Presenter: Yazhou Tang
Author: Harishankar Vishwanathan, Matan Shachnai, Srinivas Narayana, and Santosh Nagarakatte
Abstract: Extended Berkeley Packet Filter (BPF) is a language and run-time system that allows non-superusers to extend the Linux and Windows operating systems by downloading user code into the kernel. To ensure that user code is safe to run in kernel context, BPF relies on a static analyzer that proves properties about the code, such as bounded memory access and the absence of operations that crash. The BPF static analyzer checks safety using abstract interpretation with several abstract domains. Among these, the domain of tnums (tristate numbers) is a key domain used to reason about the bitwise uncertainty in program values.

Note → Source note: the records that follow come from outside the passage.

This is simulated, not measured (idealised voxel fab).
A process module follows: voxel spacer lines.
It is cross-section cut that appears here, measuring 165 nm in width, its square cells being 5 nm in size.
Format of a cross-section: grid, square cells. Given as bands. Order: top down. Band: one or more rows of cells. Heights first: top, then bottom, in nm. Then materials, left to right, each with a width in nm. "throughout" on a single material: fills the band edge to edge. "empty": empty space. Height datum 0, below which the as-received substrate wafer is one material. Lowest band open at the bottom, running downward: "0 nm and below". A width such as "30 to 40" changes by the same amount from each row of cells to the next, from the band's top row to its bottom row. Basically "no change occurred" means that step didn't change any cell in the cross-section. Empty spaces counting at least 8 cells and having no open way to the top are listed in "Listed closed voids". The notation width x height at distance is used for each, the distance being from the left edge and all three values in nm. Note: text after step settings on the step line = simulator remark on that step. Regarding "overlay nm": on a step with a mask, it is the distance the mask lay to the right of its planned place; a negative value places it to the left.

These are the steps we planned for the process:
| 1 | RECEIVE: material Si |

This paper formally defines the tnum abstract domain and its arithmetic operations. They present the first soundness and optimality proofs for tnum addition/subtraction in BPF analyzers. They also propose a novel, more precise and efficient tnum multiplication algorithm than Linux’s, which is now merged into the kernel.
Moreover, I will talk briefly about the tnum+ abstract domain presented in another paper, which is a generalization and extension of the tnum abstract domain, and the combination domain based on it. Finally, I will introduce our current work on formal verification of tnum theory.